Based on over a decade of journalistic covering of environmental conflicts in rural Mexico, mainly in the ethnically diverse state of Oaxaca, this presentation points to a complexity of situations that reveal colliding experiences of what it means and what it entails to be indigenous vis-à-vis contemporary environmental crises. As identity contradictions prevail at all levels (from the personal to the community level, the national and the international setting), this talk aims to point out the conceptual and practical challenges and opportunities of embracing a pluralistic vision of indigeneity in relation to a much-needed environmental healing.
Short Bio
Juan Mayorga is a Mexican independent journalist specialized in environmental issues. He has covered climate change, energy transitions, food production, public health, urban pollution, indigenous populations, biodiversity conservation, among other crises of our time.

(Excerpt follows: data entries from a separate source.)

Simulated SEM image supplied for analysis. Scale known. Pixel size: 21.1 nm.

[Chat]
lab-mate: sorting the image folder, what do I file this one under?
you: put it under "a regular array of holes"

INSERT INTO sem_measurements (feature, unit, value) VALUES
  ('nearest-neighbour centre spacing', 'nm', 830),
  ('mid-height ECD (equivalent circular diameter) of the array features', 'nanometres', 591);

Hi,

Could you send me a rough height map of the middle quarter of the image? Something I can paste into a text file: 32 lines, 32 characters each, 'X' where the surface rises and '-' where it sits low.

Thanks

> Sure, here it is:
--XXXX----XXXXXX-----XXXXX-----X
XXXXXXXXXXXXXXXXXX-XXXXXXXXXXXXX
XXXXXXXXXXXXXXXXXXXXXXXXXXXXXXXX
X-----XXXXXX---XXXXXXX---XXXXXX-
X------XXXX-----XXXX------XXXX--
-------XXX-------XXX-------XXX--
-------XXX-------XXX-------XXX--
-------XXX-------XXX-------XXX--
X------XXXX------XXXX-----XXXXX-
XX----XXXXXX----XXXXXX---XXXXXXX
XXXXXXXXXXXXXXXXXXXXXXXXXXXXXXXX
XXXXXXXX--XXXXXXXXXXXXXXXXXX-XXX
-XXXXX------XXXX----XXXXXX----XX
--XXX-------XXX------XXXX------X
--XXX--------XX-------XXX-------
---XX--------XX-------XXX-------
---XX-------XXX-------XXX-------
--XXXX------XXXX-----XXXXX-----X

He has bylines in major Mexican outlets as El Universal, CNNMexico, Expansion, Animal Politico, SinEmbargo, Chilango, Gatopardo, among others, as well as international ones including The Guardian and Climate Home News. He has covered international environment processes as the UN climate change and biodiversity conventions, and followed social environmental movements as well as community and indigenous-led initiatives from different parts of Mexico.
Juan holds a bachelor’s degree in Communication from Mexico's UNAM, and a master’s in Public Management-GeoGovernance from Potsdam University.